Purpose of this policy

The collections held by University of Leeds Libraries’ Special Collections and Galleries cover a huge span of history and subject areas. We are aware that content in the collections and catalogues may therefore include sensitive, offensive or outdated language and content. We want to address these concerns in a practical and balanced way – maintaining the historical context of when the record was created but also ensuring that none of our audiences feel excluded or misrepresented.

This policy sets out our approaches to sensitive language and content, drawing on research carried out in Special Collections and Galleries as well as from the wider archives and heritage sector.

Sensitive language and content, and the scale of our collections

Special Collections and Galleries hold millions of individual items. This scale affects our approaches to sensitive language and content. Examining every item in every collection manually to make case-by-case decisions is not feasible given the resources available.

Instead, as a first stage of identifying sensitive language and content, we employ automated searching and flagging. We check the results of these searches as thoroughly as possible but we cannot ensure that all the records we flag will actually be sensitive, or that all sensitive records will be automatically identified and flagged. This means that the flagging of sensitive language and content on the catalogue can appear inconsistent.

When resources allow, particularly in response to external funding or in response to user feedback, we may undertake manual audits to retrospectively amend existing collections to improve and balance our catalogue. This approach means that some of our collections are flagged more than others – this should not be interpreted as these collections being any more or less sensitive or offensive than others that have not been audited.

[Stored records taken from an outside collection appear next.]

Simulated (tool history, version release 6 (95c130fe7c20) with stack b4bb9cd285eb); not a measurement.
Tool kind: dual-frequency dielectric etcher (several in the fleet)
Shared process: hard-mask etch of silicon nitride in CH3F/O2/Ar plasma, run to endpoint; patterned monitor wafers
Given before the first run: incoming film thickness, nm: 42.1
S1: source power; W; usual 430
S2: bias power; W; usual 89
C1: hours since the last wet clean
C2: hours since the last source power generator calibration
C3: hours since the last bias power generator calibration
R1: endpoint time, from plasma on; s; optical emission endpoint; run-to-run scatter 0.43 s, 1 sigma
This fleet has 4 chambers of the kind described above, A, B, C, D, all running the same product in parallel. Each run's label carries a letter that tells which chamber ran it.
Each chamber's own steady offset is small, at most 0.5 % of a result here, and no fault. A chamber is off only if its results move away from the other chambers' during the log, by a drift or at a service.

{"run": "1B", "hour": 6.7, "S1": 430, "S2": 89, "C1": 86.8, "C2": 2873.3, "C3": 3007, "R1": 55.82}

New collections and current cataloguing projects will have approaches to sensitive language and content built in at the outset, which will ultimately lead to a consistently balanced catalogue.

We are aware that language is subjective and always changing, there is often no single term that can be used to represent everyone in a community and that the acceptability and meaning of words changes over times. We will review our sensitivity workflows and cataloguing practice periodically.

Our approaches when we find sensitive language or content

We approach all our collections with inclusive cataloguing in mind. We aim to describe our collections in a way that is accurate, inclusive and respectful to the people who created them, use them, and feel represented by them.

We acknowledge that this work is vitally important, and that the challenges of sensitive language and content need addressing, but we also acknowledge that there is no universally agreed way to achieve this. We therefore aim to be fully transparent about the workflows we follow, the review processes in place, and any changes that are made.

Below we set out our different approaches to sensitive language and content, explaining the context and reasoning behind each one.

Sensitivity statements

When the content or subject area of an object or document is judged to be potentially sensitive or offensive, a sensitivity statement will be applied to warn users of the potentially upsetting or offensive content or language.

Maintaining original terminology

When sensitive terminology has been used by the creator in the original record and links to an important aspect of the record, this will be maintained. We will put this original language in quotation marks, as a way of separating historic terminology and opinions from the current values and beliefs of the University. If necessary, we will also provide context explaining the language. In order to warn our users of the potentially upsetting language that remains in the record, these records will be flagged with a sensitivity.

When we reference flagging a record, or attaching a sensitivity statement, we are referring to the standardised access statements used by Special Collections to mark-up records with any additional information useful to users.

Updating terminology

When sensitive language has been added in later by a curatorial voice, but the term nonetheless links to an important aspect of the record, the language will be replaced with an alternative but equally meaningful and accurate term. If the term is judged to not link to a key aspect of the record, this language may be removed from the description. Any editing that has taken place will be clearly flagged on the record and the original description will be saved and be accessible on request.

Collection-level sensitivity warnings

Sensitivity warnings will be applied to collections where a detailed audit has not yet been possible, but where it is deemed likely that there are sensitive descriptions in the catalogue or sensitive content. Individual records will not be flagged, but this approach provides a general level of warning for users interacting with the catalogue.

We will provide a general content warning on the landing page of the Special Collections and Galleries webpage that explains the context of historic language, the possibility of sensitive or offensive language in our catalogue, and clearly signposts this publicly available policy.

Feedback

We want to be transparent about our approach to sensitive language and content in our archive descriptions. As explained above, our processes cannot guarantee that all the records we flag will be sensitive, or that all sensitive records will be flagged.

To minimise this margin of error we encourage users to give feedback on our processes or how records have been flagged. You can do this by emailing Special Collections at specialcollections@library.leeds.ac.uk, where the enquiry will be passed to our archivist team.

Review

This policy was approved in February 2023. We will review the policy after one year. This might be extended to a three year review period after the policy is fully established.